This whole… “journey” has been filled with stupid little petty shit. She’s denied him visitation, he filed a contempt charge against her, judge threw it out of court, said they should work it out themselves. . . that sort of thing. Since my brother has been in the military, it’s turned into her not being home when we try to take Ryan back to her, or her not being where she’d said she’d be or some other stupid combination of stupid things. I have all of it documented, but it’s too long to go in this post.

Last summer, her father (he’s pretty flaky) decided to move to Florida. Ryan’s mom didn’t want to go, so she and Ryan moved in with us. Her father ended up not moving, but didn’t inform anyone. She and Ryan lived with us for three months - up until my parents found out she was skipping school and she opted to move back in with her father (September/October 2004) instead of being basically grounded to the house for skipping school and lying about it. (Her father just actually moved to Florida last month.)

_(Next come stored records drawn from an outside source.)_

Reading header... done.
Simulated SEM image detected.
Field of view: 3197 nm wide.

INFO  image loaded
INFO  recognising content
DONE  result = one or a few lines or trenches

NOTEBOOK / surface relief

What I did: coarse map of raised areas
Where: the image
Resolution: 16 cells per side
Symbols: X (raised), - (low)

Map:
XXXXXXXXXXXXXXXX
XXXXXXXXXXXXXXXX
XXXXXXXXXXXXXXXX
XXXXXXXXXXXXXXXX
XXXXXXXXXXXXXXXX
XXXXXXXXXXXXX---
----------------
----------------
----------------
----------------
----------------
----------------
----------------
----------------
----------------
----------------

Ryan’s mom has moved around a lot since she left our home. . . She moved in with a friend for a while, and began dating the friend’s brother. She’s now pregnant by him, btw. She lived with the (now ex) boyfriend and his uncle for a bit, until she moved back in with her dad because they didn’t have any food. Her father has told us that she refused to use her child support check to buy Ryan’s diapers - her father’s mother (which Ryan and his mom were living with at the time) confirmed that.

While she was living with us, my parents tried to get hers to sign over custody, so she could be put on our insurance and the like. Her father agreed, but her mother was in prison. At the time, she said her mother was in prison for giving her brothers drugs (which is why, she said, her mother lost custody of all her children) (and those are all her words, not mine.)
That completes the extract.